简体   繁体   中英

How to pass a parameter to python script in Nifi

Maybe this is a stupid question, but I have to ask.

I have a Collect_data processor in Nifi and it streams messages into another process that use a python script to parse that and create json file. The problem is that I don't know what is the input for function in python script. How to pass those messages (16-digit numbers) from Collect_data processor into next processor contains python script. Is there any good, basic example about this?

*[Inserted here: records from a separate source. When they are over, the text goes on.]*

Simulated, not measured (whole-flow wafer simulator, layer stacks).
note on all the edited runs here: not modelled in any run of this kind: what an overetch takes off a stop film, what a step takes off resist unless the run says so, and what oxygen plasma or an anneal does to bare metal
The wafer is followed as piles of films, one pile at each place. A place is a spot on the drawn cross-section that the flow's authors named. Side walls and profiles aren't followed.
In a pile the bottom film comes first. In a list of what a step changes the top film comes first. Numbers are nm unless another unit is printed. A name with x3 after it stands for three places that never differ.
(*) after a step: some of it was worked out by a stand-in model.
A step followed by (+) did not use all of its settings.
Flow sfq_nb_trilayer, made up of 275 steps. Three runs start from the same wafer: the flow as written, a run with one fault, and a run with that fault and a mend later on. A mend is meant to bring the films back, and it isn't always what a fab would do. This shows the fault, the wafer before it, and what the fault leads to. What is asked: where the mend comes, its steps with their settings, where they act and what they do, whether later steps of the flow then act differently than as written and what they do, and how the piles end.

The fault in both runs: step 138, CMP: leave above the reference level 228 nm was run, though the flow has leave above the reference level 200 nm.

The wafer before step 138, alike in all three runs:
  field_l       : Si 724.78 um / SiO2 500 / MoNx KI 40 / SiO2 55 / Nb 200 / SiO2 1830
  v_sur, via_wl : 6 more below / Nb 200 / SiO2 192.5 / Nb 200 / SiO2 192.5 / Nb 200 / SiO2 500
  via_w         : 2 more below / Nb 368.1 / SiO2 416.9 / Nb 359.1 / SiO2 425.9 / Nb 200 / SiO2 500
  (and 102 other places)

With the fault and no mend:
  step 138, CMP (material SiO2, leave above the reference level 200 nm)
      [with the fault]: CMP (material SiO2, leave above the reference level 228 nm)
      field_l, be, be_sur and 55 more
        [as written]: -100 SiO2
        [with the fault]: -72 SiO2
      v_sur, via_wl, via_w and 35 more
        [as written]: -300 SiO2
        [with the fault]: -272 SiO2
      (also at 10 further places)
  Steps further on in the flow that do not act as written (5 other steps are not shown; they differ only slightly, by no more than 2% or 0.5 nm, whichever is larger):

I was already looking for some examples online, but not really get it.

import datetime
import hashlib
from urlparse import urlparse, parse_qs
import sys
from urlparse import urlparse, parse_qs
from datetime import *
import json
import java.io
from org.apache.commons.io import IOUtils
from java.nio.charset import StandardCharsets
from org.apache.nifi.processor.io import StreamCallback
from time import time


def parse_zap(inputStream, outputStream):
    data = inputStream
    buf = (hashlib.sha256(bytearray.fromhex(data)).hexdigest())
    buf = int(buf, 16)
    buf_check = str(buf)
    if buf_check[17] == 2:
        pass
    datetime_now = datetime.now()
    log_date = datetime_now.isoformat()
    try:
        mac = buf_check[7:14].upper()
        ams_id = buf_check[8:]
        action = buf_check[3:4]
        time_a = int(time())
        dict_test = {
        "user": {
            "guruq" : 'false'
        },
        "device" : {
            "type" : "siolbox",
            "mac": mac
        },
        "event" : {
            "origin" : "iptv",
            "timestamp": time_a,
            "type": "zap",
            "product-type" : "tv-channel",
            "channel": {
                "id" : 'channel_id',
                "ams-id": ams_id
            },
            "content": {
                "action": action
            }
        }
        }
        return dict_test
    except Exception as e:
        print('%s nod PARSE 500 \"%s\"' % (log_date, e))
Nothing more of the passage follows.